Hi Rob,
Thanks a lot for your comment.
Yes indeed, better examples would be very helpful. This issue, for example, is overdue (recursive CTE example):
It will be a very good opportunity to put a disclaimer in the manual. jOOQ supports CTE, and does so very well in case your query is dynamic or vendor agnostic (I'm just now implementing a fix that can push up nested CTE to the top level of a SELECT:
https://github.com/jOOQ/jOOQ/issues/3175, and even of any DML statement:
https://github.com/jOOQ/jOOQ/issues/11586, in case a dialect doesn't support nesting, e.g. SQL Server). But that doesn't mean that jOOQ has to be used for *everything*. When I look at your examples, I wonder if a mix between using jOOQ for the dynamic/fast-changing parts and a SQL view or table valued function (TVF) for the static parts could have been an option. Both views and TVFs are supported by jOOQ's code generator and are heavily underappreciated.
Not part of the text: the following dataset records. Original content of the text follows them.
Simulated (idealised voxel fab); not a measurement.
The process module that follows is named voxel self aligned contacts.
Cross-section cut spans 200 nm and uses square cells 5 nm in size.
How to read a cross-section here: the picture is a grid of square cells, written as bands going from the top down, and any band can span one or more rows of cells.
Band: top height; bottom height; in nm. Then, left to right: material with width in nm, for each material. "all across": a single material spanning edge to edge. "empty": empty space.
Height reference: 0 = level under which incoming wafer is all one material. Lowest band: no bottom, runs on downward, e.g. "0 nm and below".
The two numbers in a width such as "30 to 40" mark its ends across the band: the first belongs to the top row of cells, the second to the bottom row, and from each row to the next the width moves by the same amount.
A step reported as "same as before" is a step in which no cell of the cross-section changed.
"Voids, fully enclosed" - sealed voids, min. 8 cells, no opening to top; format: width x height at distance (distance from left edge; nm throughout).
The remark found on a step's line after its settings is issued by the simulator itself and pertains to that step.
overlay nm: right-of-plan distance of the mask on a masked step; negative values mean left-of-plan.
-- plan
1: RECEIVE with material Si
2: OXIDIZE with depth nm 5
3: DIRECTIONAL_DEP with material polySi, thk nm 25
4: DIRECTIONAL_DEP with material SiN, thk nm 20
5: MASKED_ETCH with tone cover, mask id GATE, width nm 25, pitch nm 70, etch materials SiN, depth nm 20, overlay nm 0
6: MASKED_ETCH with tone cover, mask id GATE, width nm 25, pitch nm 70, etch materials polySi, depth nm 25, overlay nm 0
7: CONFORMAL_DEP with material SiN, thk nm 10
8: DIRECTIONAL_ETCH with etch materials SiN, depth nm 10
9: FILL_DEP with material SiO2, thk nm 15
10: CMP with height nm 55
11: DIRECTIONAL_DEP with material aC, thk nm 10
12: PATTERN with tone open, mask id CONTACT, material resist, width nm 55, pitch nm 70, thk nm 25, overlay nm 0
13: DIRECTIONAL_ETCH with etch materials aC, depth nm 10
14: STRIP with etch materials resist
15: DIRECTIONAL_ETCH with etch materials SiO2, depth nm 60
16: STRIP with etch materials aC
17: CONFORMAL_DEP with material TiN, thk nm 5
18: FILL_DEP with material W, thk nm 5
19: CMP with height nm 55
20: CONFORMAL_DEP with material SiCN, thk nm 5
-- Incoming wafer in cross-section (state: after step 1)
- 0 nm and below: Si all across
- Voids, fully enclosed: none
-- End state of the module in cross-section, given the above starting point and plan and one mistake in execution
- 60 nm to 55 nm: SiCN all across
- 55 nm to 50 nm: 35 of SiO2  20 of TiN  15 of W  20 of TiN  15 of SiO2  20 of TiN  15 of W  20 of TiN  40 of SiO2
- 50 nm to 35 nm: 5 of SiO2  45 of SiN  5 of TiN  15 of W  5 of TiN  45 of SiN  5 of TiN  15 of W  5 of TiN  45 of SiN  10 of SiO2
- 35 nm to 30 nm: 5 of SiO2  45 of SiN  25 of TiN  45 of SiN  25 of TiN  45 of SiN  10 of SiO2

Given that I don't think jOOQ will be able to add enough type safety to CTE (or derived table) building (there's
https://github.com/jOOQ/jOOQ/issues/1969, but it will just add some type safety, not a great user experience, I think), I think moving some logic into views or TVFs is often an option worth considering.
Regarding this particular message:
Is this Scala or Groovy? I've considered adding a @Deprecated annotation on Field.equals(). There's already Javadoc warning of this API misuse, but deprecation warnings might be even better. Would that have helped in your case?